Previous mayors were treated to standing ovations; Breed received polite applause, an ominous sign for her re-election hopes. Kim Tavaglione, the council’s executive director, admitted that some union leaders had “soured” on Breed, who catered to the city’s uber-wealthy neglecting working San Franciscans and the organizations that represent them.
Tech billionaire Michael Moritz’s media outlet, The San Francisco Standard, has frequently called Neighbors for a Better San Francisco, the Astroturf Network’s leading spender, the city’s “most powerful” political group. After the November 2024 election, that title rightly belongs to organized labor, particularly the Labor Council’s broad coalition.
San Francisco has a long and storied history as a union stronghold. The city’s first recorded strike occurred during the Gold Rush era when carpenters walked off their jobs for a week after demands for higher wages went unheeded. The following year, San Francisco newspaper printers formed the first labor union on the west coast. In 1934 San Francisco earned a permanent place in labor history when longshoremen shut down the city’s bustling port for 4 days, ending what had been a crippling 83-day strike on west coast waterfronts.

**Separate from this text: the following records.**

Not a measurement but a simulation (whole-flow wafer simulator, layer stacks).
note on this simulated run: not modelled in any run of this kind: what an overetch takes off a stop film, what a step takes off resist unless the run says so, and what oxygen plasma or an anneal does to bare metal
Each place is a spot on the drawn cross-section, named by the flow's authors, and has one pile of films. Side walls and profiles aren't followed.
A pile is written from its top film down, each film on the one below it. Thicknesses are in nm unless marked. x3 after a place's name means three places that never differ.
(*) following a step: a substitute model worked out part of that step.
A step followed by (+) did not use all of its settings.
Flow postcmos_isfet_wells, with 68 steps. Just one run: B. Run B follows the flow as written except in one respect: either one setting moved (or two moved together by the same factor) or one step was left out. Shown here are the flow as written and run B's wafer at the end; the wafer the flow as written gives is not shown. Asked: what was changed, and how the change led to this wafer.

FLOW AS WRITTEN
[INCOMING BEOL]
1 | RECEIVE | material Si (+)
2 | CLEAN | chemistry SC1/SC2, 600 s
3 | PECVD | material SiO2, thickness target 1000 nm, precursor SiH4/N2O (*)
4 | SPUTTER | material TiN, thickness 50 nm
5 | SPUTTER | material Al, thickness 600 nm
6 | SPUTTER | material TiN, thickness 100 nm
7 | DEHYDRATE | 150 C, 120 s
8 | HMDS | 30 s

Even in a rapidly gentrifying city, labor unions wield clout. The Labor Council, a coalition of more than 100 unions, has hundreds of thousands of dollars to spend on the political campaigns of candidates friendly to the interests of working San Franciscans. Although it’s magnitudes less than the billions at the disposal of the Astroturf Network, it has something money can’t buy: Some 100,000 members and their families.
Astroturf Network represents the 1% regardless of its attempts to use slick messaging and sophisticated social media to portray its efforts as grassroots. GrowSF, Neighbors for a Better San Francisco, TogetherSF and, newcomer, the Abundance Network, carefully disguise the origins of their money, the deep pockets of billionaires like Michael Moritz and William Oberndorf, who seek to elect public officials who will exempt them from paying their fair share to support a city that has made them exceedingly rich.
To that end, the Network bankrolled a slate of candidates for the San Francisco Democratic County Central Committee, known familiarly as the DCCC, spending tens of thousands to transform the once-independent DCCC into little more than an Astroturf Network subsidiary. The effort was successful in the sense that the Network-backed candidates won 18 of 24 open seats. By its blatant actions, it rendered the DCCC’s endorsement — once among the most valuable in San Francisco politics — essentially worthless.
As could be expected, the DCCC endorsed Network candidates — and newly elected members — for seats on the San Francisco Board of Supervisors. Marjan Philhour challenged Supervisor Connie Chan in District 1 and Bilal Mahmood took on Supervisor Dean Preston in District 5. Chan and Preston, progressive leaders, were Network targets. GrowSF created “Clear Out Connie” and “Dump Dean” political actions committees to further the candidacies of Philhour and Mahmood. Network favorites Trevor Chandler and Michael Lai ran against labor candidates Jackie Fielder and Cheyenne Chen in Districts 9 and 11. All Network-backed candidates were carefully selected for their fealty to its conservative agenda.
Only Mahmood was elected, beating Preston who had been subjected to a two-year Network-funded disinformation campaign. A former tenants’ rights attorney and champion for vulnerable San Franciscans, the District 5 supervisor was considered a stubborn obstacle to the Network’s success.
As for the mayor’s race, organized labor split its support. The carpenters’ union stayed with Breed while the firefighters abandoned her in favor of former District 2 Supervisor Mark Farrell. The plumbers’ union and a handful of building trade unions supported District 11 Supervisor Ahsha Safai. SEIU 1021, which represents city employees, non-profit staff, health care workers and school employees, endorsed Board of Supervisors President Aaron Peskin. However, neither the city’s unions nor the Astroturf Network could overcome the staggering amount spent by Levi Strauss heir Daniel Lurie to secure the city’s highest office.
When united and willing to flex its considerable muscles, labor remains a powerful force. It came together to back District 1 Supervisor Connie Chan, a passionate union supporter, and District 11 challenger Chyanne Chen, a labor organizer. Chan won in a district gerrymandered to elect her opponent. Chen edged out a crowded field to secure her seat on the board.
In an ungracious concession statement, Philhour, a former Breed aide, blamed “an unprecedented amount of outside special interest money” for her loss, a strange complaint given the tens of thousands of dollars she received from the Astroturf Network. The “special interests” Philhour refers to are none other than working San Franciscans who struggle to live in a city increasingly hostile to their needs. Like her former boss, Philhour catered to the wealthy, paying little heed to the residents responsible for making San Francisco a liveable city.